By Pablo Bachelet
WASHINGTON, Oct 23 (Reuters) - Defying a White House veto threat, the U.S. Senate on Thursday approved a measure that eliminates funding to enforce a travel ban to communist Cuba.
The approval came in a voice vote after Senators voted 59-36 to overcome a procedural motion that would have effectively killed the initiative.
Supporters of the funding block said the long-standing U.S. travel ban had failed to oust Cuban President Fidel Castro and was unfair to Americans, who can travel to North Korea but not Cuba.
“For 40 years we’ve said ‘sanctions,’ and for 40 years it hasn’t worked,” said Sen. Mike Enzi, a Wyoming Republican, one of six bipartisan co-sponsors of the measure.

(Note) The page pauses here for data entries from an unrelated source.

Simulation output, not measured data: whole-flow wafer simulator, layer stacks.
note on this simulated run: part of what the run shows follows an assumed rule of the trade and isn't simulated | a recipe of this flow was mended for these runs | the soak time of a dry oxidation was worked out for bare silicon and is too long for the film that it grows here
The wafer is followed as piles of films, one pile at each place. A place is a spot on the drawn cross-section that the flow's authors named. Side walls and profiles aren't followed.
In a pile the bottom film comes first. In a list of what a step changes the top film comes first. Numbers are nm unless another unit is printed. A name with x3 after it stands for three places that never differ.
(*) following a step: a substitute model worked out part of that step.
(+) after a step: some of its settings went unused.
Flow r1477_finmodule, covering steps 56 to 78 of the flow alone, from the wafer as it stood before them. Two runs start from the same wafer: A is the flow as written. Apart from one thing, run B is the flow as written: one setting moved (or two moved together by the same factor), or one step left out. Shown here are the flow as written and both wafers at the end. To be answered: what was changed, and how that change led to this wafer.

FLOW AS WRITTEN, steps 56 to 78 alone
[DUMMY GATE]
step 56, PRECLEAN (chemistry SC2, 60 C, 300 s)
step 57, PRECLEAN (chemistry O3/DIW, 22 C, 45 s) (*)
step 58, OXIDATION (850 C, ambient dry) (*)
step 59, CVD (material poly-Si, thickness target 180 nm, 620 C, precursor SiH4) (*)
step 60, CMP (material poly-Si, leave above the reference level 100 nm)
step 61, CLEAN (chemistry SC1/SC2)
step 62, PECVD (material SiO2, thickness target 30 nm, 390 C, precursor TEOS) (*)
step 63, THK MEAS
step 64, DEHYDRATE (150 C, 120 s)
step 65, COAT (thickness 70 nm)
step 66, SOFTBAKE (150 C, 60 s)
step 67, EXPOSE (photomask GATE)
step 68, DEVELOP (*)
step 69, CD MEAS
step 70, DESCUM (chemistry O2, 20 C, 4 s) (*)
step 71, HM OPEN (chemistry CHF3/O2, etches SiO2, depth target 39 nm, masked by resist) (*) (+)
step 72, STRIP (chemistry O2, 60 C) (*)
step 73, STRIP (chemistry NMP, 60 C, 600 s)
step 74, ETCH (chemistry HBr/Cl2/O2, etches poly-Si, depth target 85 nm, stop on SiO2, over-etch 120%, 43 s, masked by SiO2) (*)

The Senate vote is significant because supporters of the travel ban had managed previously managed to prevent the funding measure from coming to a vote in the Senate. The House of Representative passed an identical amendment on Sept. 9, by a 227-188 vote.
“A very strong majority of the Senate supports the freedom of Americans to travel to Cuba and supports engagement as a best way to bring democratic reform to Cuba,” said Jody Frisch, a director of U.S. Engage, which worked to lift the ban.
Only a restricted group of U.S. citizens, which includes members of Congress, business leaders and journalists, can travel legally to Cuba, though tens of thousands more do so through Canada and Mexico.
President George W. Bush has taken a firm stance on the Cuba travel ban, announcing on Oct. 10 he had instructed officials to toughen enforcement.
Addressing a group of Cuban exiles from Miami, whose votes are crucial in the 2004 presidential elections, Bush said: “The Castro regime will not change by its own choice. But Cuba must change.”
The White House argues that travelers are herded into tourist enclaves, with minimal contact with locals, and their dollars used to prop up a dictatorship.
Travel ban opponents say the fact that both houses of Congress have the same language makes it harder to strip out the measure, an amendment included in a larger Transportation and Treasury appropriation bill, once it goes to conference committee.
The White House has vowed to veto the overall spending bill if it contains language on Cuba.
Sen. Byron Dorgan, a North Dakota Democrat and one of the amendment’s sponsors, said the administration should focus on catching terrorists, not travelers. He cited a Homeland Security Department memo which said it would use “intelligence and investigative resources” to identify travelers to Cuba.
“That’s Byzantine. It makes no sense,” Dorgan said during the debate on the Senate floor.
A determined group of lobbyists have been trying to get Congress to chip away at the travel ban. On Sunday, a group of travel executives met with Castro, who thanked them for their efforts to get the ban overturned.
Cuba expects as many as 1 million American visitors in the first year after the ban ends.